The Microsoft Arc Touch Mouse is the successor to the original Arc Mouse with a new sleek and flexible design. The most prominent change is the use of touch to scroll instead of wheel and BlueTrack technology which allows it to be used on any surface. Check our full review (and giveaway) after the jump.
Design And Basics
The first thing you will notice about Arc Touch Mouse is the unique design. There are no buttons to switch the mouse on or off, you curve it to turn on and flatten it to turn off. This is a good thing since users who want to carry the mouse around don’t want to move that pesky little button under the mouse to switch it on or off repeatedly while travelling.
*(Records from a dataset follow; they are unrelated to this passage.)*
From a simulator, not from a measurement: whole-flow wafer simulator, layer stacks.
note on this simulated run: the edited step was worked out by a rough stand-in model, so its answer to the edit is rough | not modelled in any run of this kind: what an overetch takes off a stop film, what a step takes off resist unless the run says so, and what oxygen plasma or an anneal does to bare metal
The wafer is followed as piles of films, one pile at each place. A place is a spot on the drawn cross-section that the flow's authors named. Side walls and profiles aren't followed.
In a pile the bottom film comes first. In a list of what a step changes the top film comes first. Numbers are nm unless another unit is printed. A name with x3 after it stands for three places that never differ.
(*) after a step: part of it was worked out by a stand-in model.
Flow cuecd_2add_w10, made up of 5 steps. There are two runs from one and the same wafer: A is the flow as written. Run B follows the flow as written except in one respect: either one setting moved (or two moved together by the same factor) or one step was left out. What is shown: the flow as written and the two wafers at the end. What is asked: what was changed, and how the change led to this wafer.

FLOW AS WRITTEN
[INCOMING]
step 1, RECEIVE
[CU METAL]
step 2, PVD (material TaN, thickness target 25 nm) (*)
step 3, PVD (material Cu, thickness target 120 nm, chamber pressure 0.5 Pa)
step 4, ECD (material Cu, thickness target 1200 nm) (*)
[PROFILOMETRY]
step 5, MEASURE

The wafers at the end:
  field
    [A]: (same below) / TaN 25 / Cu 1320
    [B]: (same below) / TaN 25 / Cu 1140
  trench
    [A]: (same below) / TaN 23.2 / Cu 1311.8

Since the design is new, it takes some time getting used to. The touch to scroll is difficult to handle in the beginning because we are using scroll wheel for almost a decade. Using it on a hard surface is easier and the grip is stronger when compared with soft surfaces. People with large hands will find it a bit challenging to use due to its small size. After playing around with it for 3 days, I am perfectly comfortable with it. Check out the size comparison below with HTC Desire HD.
The mouse runs on 2 AAA alkaline batteries which can be inserted from the bottom of the mouse.
There is a small magnet below the mouse where one can attach the USB Receiver to ensure that both the mouse and receiver are in the same place and ready to be used anytime. The USB Receiver is tiny and if you are carrying your laptop around, you can let it stay plugged in (like I do).
Microsoft Arc Touch mouse is the first travel mouse that can actually fit in all pockets due to its flat size. The design also makes it lighter than other mice.
Usability And Performance
When you first plug in the device, it will automatically install the driver. It works on Windows XP (32-bit only), Windows Vista (both 32-bit and 64-bit), and Windows 7 (both 32-bit and 64-bit). The sensitivity will be a bit higher and can be changed from Mouse Properties (Control Panel > Hardware and Sound > Mouse).
Don’t expect it to replace your desktop mouse. The performance and options that come with a desktop mouse can’t be found in Arc Touch. However, if all you need is some basic functionality then you can use it as a desktop mouse replacement. While testing, it worked seamlessly on different surfaces, carpet, tables, floor, and so on.
The middle click button is still there and can be used by double tapping the middle touch scroll. If you are one of those people who eat and browse at the same time, forget it. The plastic becomes slippery and difficult to use with slightly wet or oily hands. This is the second major downside, the first being too small for large hands.
The great part is that Arc Touch is not a racist, it is made for both left and right handed people. So if your co-worker or friend needs to show you something and is different handed, then this mouse will do the trick.
MS Arc Touch Mouse Vs. Apple Magic Mouse
I was reluctant to touch this topic because of Microsoft vs Apple fanboy flame war, but many people have asked us how they compare. In short, they don’t. Comparing Arc Touch with Magic Mouse is like comparing Turtle with Tortoise. Both are nice but have a very different purpose. Arc Touch mouse is a travel mouse (which you may use as a desktop mouse), while on the other hand, Magic Mouse is a desktop mouse (which you may use as a travel mouse, if you wish to).
Pros: Compact, sexy, lightweight, and an all-round winner when it comes to portability. The movement is surprisingly smooth, making it a must-have travel mouse for web designers.
Cons: Difficult to control in the beginning, small for large hands, and buttons are slippery with slightly wet and oily hands. Not good for gaming (OK, this is not a downside but still).